Awhile back, my teddy bear of a Father-In-Law told me something that's stayed with me ever since that one time when I clocked myself up alongside the head with a lawn rake that hadn't been put away property and I stepped on the teeth; "there's no sympathy for stupidity"! Boy, was he right!
Three years ago, I cut up a bunch of cottonwood rounds into slabs I hoped might make some nice tabletops at some point. Yesterday, when Katherine looked at the cottonwood slabs I'd been working on for the television stand, neither one really appealed to her. They just didn't seem right for the application.
So, I went into the back 40 (actually the back 4 or 5) to the cottonwood wood pile and saw some slabs that might work if I split them using a wedge and a sledge hammer. The first photo is of one of those slabs. Nice grain, nice shape, waaaay too big. Yep, gotta split it.
Put wedge in an existing crack, and started hammering away at it. Problem is, the wedge wasn't really a wedge in the truest sense of the word. It was actually an old maul head the handle had broken off of years before.
My thinking, however flawed (or stupid, if you prefer), was this would make a really good wedge. It's shaped right, very heavy, and made to hammer stuff, right?
Wrong! In the photo below, you can see one of the areas that chipped out of the hammerhead when I struck it with my sledge. The little piece beside the hammerhead is the piece that went into my knee like a bullet shot out of a gun.
I won't bore you with a photo of the actual wound, but it wasn't enough to make me feint (do so at the sight of my own blood most of the time). Walking back to the house wasn't even a problem.
The photo below shows some of the blood, but also shows the hole in my jeans where the piece went through them.
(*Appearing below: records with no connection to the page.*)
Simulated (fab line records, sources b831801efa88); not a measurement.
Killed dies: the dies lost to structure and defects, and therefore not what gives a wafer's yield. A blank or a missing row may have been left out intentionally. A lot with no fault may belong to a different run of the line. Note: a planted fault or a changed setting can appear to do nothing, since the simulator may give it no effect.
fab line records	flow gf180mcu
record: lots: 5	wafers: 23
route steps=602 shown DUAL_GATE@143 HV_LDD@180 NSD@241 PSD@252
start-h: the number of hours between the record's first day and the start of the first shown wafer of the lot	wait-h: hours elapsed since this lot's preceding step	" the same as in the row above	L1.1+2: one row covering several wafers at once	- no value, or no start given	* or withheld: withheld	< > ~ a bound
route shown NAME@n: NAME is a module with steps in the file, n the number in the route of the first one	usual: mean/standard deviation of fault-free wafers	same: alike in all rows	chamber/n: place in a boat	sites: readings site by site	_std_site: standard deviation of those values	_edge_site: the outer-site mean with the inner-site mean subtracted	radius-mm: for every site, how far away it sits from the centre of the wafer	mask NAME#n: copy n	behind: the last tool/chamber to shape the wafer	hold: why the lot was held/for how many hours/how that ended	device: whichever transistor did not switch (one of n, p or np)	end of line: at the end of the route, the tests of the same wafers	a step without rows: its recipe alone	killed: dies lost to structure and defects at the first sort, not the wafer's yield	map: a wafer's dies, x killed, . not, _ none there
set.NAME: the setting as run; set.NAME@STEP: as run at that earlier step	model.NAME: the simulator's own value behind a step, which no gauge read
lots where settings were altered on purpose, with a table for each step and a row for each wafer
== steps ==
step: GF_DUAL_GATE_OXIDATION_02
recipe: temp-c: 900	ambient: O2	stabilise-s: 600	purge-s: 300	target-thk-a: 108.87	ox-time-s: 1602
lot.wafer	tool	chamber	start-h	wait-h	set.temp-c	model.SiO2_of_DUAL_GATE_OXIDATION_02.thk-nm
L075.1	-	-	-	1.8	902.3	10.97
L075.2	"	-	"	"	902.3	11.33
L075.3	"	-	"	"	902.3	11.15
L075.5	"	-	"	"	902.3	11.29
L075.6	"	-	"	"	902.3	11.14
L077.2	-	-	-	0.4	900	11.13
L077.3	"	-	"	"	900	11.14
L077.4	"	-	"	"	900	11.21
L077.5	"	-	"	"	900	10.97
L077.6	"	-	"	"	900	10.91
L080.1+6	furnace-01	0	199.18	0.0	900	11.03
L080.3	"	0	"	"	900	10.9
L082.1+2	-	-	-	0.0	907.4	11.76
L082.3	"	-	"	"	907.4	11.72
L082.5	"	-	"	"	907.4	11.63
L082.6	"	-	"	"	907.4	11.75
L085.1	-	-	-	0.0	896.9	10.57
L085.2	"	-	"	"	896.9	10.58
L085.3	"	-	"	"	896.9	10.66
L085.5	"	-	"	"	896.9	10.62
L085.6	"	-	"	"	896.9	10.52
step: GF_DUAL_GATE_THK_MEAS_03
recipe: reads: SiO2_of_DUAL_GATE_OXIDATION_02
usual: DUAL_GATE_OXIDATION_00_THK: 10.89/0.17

Thank you, Katherine, for taking such good care of me. I am going to go back up to the shop today at some point and start planing down those slabs to usable thicknesses. I promise to be more careful!
1.) Put on those damn chainsaw chaps - that's what they're for, you dummy! Ya shoulda learned the first time you put that chainsaw across your other knee!
2.) Use a real wedge designed and made for that specific purpose, you dummy!